We have obviously been watching too much Downton Abbey in the evenings because our days since leaving Grenada have all been rather melodramatic.
Our first trip was a mere 8 miles from Prickly Bay round to St Georges. On our departure we discovered that the guy in front of us has dropped his anchor over ours, so we hauled up his chain with our anchor. That took half an hour of delicate manoeuvring to sort out. Then the clouds formed and we had 40 knots of wind to drive the rain into our faces. That stings. We didn’t bother putting up the sails.
The next day we had a 40 mile day sail to Carriacou. The weather was fine when we set off, but the clouds formed and soon we were close hauled with sails reefed, heading into a 40 knot breeze once more. This took its toll on the genoa. Our smaller genoa is designed to be reef-able, but the high stress at the luff of the sail caused a couple of panels to delaminate.
On our first day in Carriacou we tried to get the damaged jib down, to replace it with our spare, but the roller furling car at the head of the sail was stuck. I had to go up the mast and decouple the jib from the furler car so we could get it down.

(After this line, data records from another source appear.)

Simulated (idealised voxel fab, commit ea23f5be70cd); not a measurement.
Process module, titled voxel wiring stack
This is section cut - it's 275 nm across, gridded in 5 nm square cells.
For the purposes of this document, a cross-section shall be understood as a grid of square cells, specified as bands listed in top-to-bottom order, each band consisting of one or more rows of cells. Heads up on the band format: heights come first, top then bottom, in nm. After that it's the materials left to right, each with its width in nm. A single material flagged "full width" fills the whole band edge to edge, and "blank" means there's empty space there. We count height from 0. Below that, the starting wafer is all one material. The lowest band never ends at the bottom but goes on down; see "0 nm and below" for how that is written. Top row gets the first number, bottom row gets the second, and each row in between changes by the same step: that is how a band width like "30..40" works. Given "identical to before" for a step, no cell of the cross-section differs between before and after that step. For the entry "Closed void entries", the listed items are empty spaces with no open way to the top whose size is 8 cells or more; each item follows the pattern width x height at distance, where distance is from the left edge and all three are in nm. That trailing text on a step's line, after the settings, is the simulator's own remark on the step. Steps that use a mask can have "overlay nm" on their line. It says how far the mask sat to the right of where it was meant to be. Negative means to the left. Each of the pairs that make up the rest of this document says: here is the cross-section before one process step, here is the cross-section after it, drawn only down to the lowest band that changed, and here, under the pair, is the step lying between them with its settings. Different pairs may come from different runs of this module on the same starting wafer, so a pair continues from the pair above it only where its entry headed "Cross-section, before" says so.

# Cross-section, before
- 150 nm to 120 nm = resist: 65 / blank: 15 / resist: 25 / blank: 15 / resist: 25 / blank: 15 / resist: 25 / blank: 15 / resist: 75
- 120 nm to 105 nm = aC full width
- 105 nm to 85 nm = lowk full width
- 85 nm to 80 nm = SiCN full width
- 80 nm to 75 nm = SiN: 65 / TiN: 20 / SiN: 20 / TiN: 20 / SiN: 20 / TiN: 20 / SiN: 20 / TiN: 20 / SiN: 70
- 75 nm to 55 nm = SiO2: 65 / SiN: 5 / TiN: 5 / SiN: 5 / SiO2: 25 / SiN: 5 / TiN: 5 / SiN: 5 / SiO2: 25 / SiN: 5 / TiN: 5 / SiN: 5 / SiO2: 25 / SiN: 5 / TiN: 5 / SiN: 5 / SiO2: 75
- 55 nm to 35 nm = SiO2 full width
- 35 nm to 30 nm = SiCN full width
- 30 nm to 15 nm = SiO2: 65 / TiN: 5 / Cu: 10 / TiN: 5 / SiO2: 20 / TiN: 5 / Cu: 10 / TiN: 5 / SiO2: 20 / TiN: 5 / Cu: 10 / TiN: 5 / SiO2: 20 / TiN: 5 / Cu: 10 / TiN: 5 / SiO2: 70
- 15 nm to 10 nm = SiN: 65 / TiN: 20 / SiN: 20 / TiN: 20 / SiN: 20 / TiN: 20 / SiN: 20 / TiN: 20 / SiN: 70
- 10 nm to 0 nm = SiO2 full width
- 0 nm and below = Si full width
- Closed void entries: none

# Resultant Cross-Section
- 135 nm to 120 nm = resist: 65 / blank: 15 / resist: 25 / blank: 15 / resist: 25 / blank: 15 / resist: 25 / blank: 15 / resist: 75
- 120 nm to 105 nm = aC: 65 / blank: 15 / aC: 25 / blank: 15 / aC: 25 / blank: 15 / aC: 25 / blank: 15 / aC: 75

On our second day in Carriacou I had to go up the mast once more, this time being lowered down the forestay, stamping and hammering on the furler car every couple of yards. The car was getting stuck at every junction of the aluminium furling extrusions. These junctions distort over time, developing a lip that interferes with the sliding of the car. (If you have this problem with the Profurl system then you might find, as we did, that running the car rapidly up and down over the lowest junction will shave off enough of the car’s plastic liner to free it up. A temporary fix, but a lot simpler than having to get a rigger in to remove the forestay.)
We had beautiful weather for the 16 mile sail from Carriacou to Union island. So nice that we had the full main deployed. Normally we keep the main halyard on the winch, but with the self-tacking jib now deployed we had the jib sheet on the winch instead. So the main clutch was holding the main sheet. Up to the point where the mainsail dropped down a couple of yards, stripping the outer braid from the halyard in the process.
Have you ever tried threading a needle where you only got half the thread through the eye? When a clutch strips the braid from a sheet, the braid bunches up, to the point where it will no longer fit through the clutch. Unlike threading a needle, you can’t just pull it out and try again. To get the mainsail down you will need to thread that stripped section through the clutch and around several other blocks beneath the hull and then up through the mast.
No problem, just run the halyard around an alternate winch (one that is well clear of the stripped section) and use it to pull the halyard in, releasing the braid from the clutch. Then cut away all the bunched braid and tape the (now slim) braid to the rope core, so it will fit through the clutch and blocks. (The alternate winch is probably not in quite the right position, so if this should cause you to make a right royal snarl up on the winch then just look at this as a fine opportunity for you to practice your rolling hitch, using a third winch to release the snarl on the second winch.)
With the mainsail down, replacing the main halyard should just be a question of attaching the new halyard to the end of the old one and pulling it all through. Unless, of course, your halyard turns around a block at the head of the mainsail and runs back up to be tied to the top of the mast. You can get the halyard through to the head of the sail but then you have to go up the mast to re-tie the knot. This is a bit of a catch 22 situation, since the only way up the mast is with yourself tied to the end of the main halyard. The only safe solution is to tie yourself to the top of the mast before untying yourself from the halyard but, skipping over the details, at one point this involved supporting myself with right arm and knees round the mast while trying to untie a bowline with my left hand.
Still nobody died in a car crash and no-one stole the silver.
No pictures of the halyard travails I am afraid, so here is a photo from the bus station in Grenada that amused us. Not sure of the distinction between Obscene Language and Public Filth. And a bit surprised that unauthorized advertisements should be five times as bad as defecating in public.